LONDON: Saudi Arabia has a justified case in complaining to FIFA over the “politicization” of the World Cup by the Qatari broadcaster BeIN Sports, a prominent TV analyst has said.
A flurry of comments by hosts and pundits aired on BeIN’s Arabic station prompted the Saudi Arabian Football Federation to complain to FIFA this week, saying the broadcaster was using the football tournament to spread political messages aimed at insulting Saudi Arabia and its leaders.
In its complaint, the federation called on FIFA to take severe sanctions against the Qatari channel and to abolish the rights granted to the network.
One BeIN commentator accused Saudi Arabia of “selling out the Palestinian cause,” while a Doha-based international footballer invited on the channel was allowed to call for an end to the year-long boycott of Qatar by neighbors Saudi Arabia, the UAE, Egypt and Bahrain.
Constantinos Papavassilopoulos, principal TV research analyst at IHS Markit Technology, said that politicized coverage was expressly forbidden by world football’s governing body as well as the Union of European Football Associations (UEFA).
“FIFA and UEFA forbid the transmission of political messages during football matches for which they control the rights. It’s not only comments by the broadcasters — but even banners; everything (political) is forbidden,” the analyst told Arab News.
“So messages about Palestine, about political things, are not allowed.”
Papavassilopoulos said that if there is evidence of such cases, authorities in the Kingdom would be justified in taking the matter to FIFA.
“If there are video clips that show BeIN media personnel speaking against Saudi Arabia, Saudi Arabia has a case,” he said.
But whether FIFA will take any action against BeIN is another matter. Papavassilopoulos pointed to the fact that BeIN is a valued client of FIFA — it bought the rights to host the World Cup across the Middle East and North Africa — and that Qatar plans to host the tournament in 2022.

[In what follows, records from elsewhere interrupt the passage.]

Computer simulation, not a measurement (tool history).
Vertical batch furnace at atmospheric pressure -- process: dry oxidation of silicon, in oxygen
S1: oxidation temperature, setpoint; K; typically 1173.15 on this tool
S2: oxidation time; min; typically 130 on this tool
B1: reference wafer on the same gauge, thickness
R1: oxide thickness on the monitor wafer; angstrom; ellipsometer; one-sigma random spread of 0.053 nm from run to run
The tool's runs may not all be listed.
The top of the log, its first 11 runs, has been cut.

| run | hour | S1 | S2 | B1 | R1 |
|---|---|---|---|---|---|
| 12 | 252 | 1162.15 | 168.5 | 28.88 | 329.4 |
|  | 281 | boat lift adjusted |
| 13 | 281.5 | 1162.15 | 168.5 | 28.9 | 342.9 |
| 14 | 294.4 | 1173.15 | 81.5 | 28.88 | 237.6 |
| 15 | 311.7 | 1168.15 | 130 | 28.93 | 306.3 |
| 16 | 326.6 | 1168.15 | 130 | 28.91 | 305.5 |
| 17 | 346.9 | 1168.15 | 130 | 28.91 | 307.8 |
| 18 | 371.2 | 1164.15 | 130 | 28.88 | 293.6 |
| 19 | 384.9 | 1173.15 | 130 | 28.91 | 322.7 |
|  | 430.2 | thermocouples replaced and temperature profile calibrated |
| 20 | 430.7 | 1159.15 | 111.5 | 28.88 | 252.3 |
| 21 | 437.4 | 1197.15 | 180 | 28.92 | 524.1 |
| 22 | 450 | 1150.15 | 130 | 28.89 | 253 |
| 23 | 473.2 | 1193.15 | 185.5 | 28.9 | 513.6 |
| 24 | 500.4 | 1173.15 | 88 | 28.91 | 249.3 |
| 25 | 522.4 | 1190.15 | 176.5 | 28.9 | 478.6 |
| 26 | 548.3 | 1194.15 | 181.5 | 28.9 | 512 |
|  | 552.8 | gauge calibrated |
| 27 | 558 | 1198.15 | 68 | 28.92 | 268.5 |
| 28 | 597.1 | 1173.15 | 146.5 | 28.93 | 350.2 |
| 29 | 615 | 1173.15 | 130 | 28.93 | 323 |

“BeIN media is a very good client for FIFA. And don’t forget that Qatar is the country that will host the 2022 World Cup,” he said. “It’s going to be very very hard for FIFA to impose penalties on BeIN media knowing that Qatar will hold the next World Cup.”
Some of the biggest names in Arab sport have signed a petition to protest against BeIN’s politicization of World Cup coverage, urging FIFA President Gianni Infantino to investigate the coverage.
FIFA did not immediately respond to a request for comment when contacted by Arab News.